Critical infrastructure including power plants and utilities has become an increasing target of cyber attack over the past five years or so. In fact, the CIA has linked at least one widespread power outage affecting multiple cities outside of the United States to cyber attack.
While attacks by criminals and terrorists are most alarming, threats can also come from other groups such as disgruntled employees or competitors. Cyber incidents can also occur by accident without the involvement of third parties. For example, last summer, a botched software update on a single computer caused a power plant in Georgia to shut down for two days, strongly revealing the need for airtight security policies and employee training for all utilities.
At the same time that criminals and terrorists begin to hone in on utilities as targets of sophisticated cyber attacks, utility networks are becoming more open and connected to the Internet to achieve self-healing smart grids. Smart grid can be defined as an intelligent system of automated devices and advanced sensors that create a self-healing network and allow for the incorporation of alternative energy sources into the grid to provide more sustainable energy for the future. A large component of smart grid is the use of Supervisory Control and Data Acquisition (SCADA) technology, which allows for the remote control of systems via the Internet. While most systems in the IT world are now more secure and prepared to handle the evolving threat landscape, control systems were not built with these types of sophisticated attacks in mind and therefore do not contain the same safeguards as other systems. Connecting them to open business systems makes them very vulnerable to intrusions. In other words, the smart grid is unfortunately not yet smart enough to resist cyber attacks.
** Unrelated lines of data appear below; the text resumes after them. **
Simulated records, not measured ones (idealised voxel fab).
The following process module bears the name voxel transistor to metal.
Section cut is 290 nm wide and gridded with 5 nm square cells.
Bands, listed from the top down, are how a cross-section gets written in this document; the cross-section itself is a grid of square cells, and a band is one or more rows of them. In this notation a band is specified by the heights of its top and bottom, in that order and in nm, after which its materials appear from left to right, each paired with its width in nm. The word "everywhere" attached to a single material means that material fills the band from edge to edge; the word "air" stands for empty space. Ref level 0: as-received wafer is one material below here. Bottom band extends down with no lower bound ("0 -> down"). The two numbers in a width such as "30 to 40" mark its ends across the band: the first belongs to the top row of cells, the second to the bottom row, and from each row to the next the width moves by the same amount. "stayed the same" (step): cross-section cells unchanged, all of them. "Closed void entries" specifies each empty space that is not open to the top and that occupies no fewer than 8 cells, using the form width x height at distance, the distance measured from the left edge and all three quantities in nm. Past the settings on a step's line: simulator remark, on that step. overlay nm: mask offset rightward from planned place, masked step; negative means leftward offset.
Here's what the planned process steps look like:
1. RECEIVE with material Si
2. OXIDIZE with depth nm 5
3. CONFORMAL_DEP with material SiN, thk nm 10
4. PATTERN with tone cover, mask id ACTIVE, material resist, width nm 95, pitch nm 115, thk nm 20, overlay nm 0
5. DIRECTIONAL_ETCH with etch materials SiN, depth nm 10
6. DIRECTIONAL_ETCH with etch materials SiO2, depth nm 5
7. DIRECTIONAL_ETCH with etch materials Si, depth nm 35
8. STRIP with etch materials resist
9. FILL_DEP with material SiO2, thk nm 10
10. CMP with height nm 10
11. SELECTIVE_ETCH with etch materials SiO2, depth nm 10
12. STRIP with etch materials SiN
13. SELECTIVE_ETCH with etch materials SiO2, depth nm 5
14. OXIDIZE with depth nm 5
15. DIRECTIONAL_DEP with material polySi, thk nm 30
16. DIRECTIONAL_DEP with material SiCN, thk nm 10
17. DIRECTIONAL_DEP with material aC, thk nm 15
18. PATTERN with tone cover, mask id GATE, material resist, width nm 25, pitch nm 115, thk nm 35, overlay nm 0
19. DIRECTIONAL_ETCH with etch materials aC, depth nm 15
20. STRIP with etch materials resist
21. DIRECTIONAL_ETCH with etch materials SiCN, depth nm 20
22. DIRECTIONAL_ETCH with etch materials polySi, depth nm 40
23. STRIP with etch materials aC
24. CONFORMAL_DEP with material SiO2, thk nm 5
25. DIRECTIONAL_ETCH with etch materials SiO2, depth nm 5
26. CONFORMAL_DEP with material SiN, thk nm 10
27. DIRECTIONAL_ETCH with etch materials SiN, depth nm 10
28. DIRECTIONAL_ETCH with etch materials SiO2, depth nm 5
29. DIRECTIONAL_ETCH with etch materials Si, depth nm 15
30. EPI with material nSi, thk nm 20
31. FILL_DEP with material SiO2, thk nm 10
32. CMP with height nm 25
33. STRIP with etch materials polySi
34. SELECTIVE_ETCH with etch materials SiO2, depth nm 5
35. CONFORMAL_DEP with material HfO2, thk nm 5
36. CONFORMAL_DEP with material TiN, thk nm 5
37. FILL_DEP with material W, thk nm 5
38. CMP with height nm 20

Additional factors contributing to the severe danger of cyber incidents on utilities include the fact that cyber attacks are often not easily recognized, and can therefore be difficult to identify and remediate, as well as the fact that utilities like water and electricity are vital to our daily lives, and their disruption can cause significant equipment and environmental impacts including death.
In addition to dealing with evolving threats, utilities are now forced to take a closer look at cyber security due to impending legislation that will make it a requirement. Government agencies such as the Federal Energy Regulatory Commission (FERC), self-regulatory organizations like the North American Electric Reliability Corporation (NERC), and state public utility and service commissions currently regulate and enforce reliability standards and policies for electricity generation and transmission. All of these organizations are in the process of investigating and developing more advanced cyber security and critical infrastructure protection (CIP) policies, as well as potentially moving into the regulation of electricity distribution.
All of these factors, combined with the Obama administration's heightened focus on critical infrastructure protection, of which cyber security will play a major role, are creating a perfect storm for utilities operators in terms of cyber security. It is simply a facet of doing business for utilities that can no longer be ignored or downplayed.
Key steps in developing security plans include:
- identifying critical assets and assessing the risk of each asset to attack;
- developing security management controls such as proactive risk mitigation, enforcement of security policies, change management, centralized control of the security infrastructure, access management, Intrusion Prevention Systems (IPS), Network Access Controls (NAC), Network Access Protection (NAP), application whitelisting, etc.;
- conducting vulnerability tests and remediating weaknesses with tools such as firewall and intrusion prevention technology;
- incorporating security into the product development cycle;
- developing plans, policies, processes and procedures for continued protection;
- developing and executing recurring cyber security awareness and training programs;
- implementing physical security plans for the protection of critical cyber assets;
- developing a standard plan for recording and responding to incidents.
A comprehensive, multi-pronged security approach not only provides utilities with robust protection against attacks and other incidents, but also enables organizations to achieve compliance with necessary government and industry mandates. It is expected that such cyber security mandates and requirements will continue to expand in the coming years, making the development of a comprehensive security plan at the present time even more crucial for all utilities.
Overall, the main message to utilities is that the time to develop, revamp or re-evaluate your cyber security plan is now. As both cyber attackers and utility grids become smarter, security is evolving as a crucial piece of the puzzle. Without a comprehensive security plan, the resiliency and self-healing aspects of the smart grid become obsolete, leaving us with a grid that is not only very porous and unintelligent, but also quite dangerous.